A woman who claimed Grenfell Tower fire victims were "burnt alive in a Jewish sacrifice" has been found guilty of two counts of stirring up racial hatred.

Tahra Ahmed, 51, posted her theory on Facebook, just days after the fire in west London that killed 72 people.

She also linked Grenfell to an anti-Semitic conspiracy surrounding the 9/11 terror attacks in New York.

She claimed her comments were political rather than anti-Semitic but was convicted by a jury at the Old Bailey.

'Crossed the line'

Ahmed, from Tottenham, will be sentenced at the same court on 11 February.

During the trial, prosecution barrister Hugh French said two of Ahmed's posts had "crossed the line as to what is acceptable in a liberal society".

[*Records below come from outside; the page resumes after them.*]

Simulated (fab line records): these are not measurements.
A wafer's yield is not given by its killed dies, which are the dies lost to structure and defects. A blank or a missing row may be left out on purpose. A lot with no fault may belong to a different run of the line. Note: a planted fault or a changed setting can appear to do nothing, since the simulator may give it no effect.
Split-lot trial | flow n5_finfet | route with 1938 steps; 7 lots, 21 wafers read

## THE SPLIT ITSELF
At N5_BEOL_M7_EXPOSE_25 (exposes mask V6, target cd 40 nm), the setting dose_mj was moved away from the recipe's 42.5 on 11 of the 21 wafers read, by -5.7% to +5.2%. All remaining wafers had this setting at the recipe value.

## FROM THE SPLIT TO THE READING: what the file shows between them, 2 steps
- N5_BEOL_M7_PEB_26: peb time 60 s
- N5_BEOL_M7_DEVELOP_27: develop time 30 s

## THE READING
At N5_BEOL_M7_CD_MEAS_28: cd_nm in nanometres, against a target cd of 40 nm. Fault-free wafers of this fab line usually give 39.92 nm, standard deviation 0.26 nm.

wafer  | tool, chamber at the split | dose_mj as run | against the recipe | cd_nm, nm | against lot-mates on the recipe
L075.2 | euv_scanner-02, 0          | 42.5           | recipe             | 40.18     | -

On 18 June 2017 - four days after the disaster - she posted a video on Facebook of the blaze and referred to it as a Jewish sacrifice.

She stated: "I've been at the scene, at the protest and at the community meetings and have met many of the victims… some who were still in the same clothes they escaped in.

"They are very real and genuine, their pain and suffering is raw and deep and their disgusting neglect by authorities continues.

"Watch the footage of people trapped in the inferno with flames behind them.

"They were burnt alive in a Jewish sacrifice."

Mr French said that, while Ahmed's Facebook account demonstrated "strongly held beliefs", the two posts identified were "clear demonstrations of racial hatred".

He added: "Looking at the language of the posts, the crude racial stereotyping and the insulting tone, the Crown say that you can infer that she posted them either intending to stir up racial hatred (or) that racial hatred was likely to be stirred up."

Mr French told jurors that people sometimes expressed "outspoken" or "offensive" views on social media and were entitled to their opinions, "but there was a limit, and the right to express views had to be balanced with the rights of other people, often minority communities, to live without being stigmatised or abused".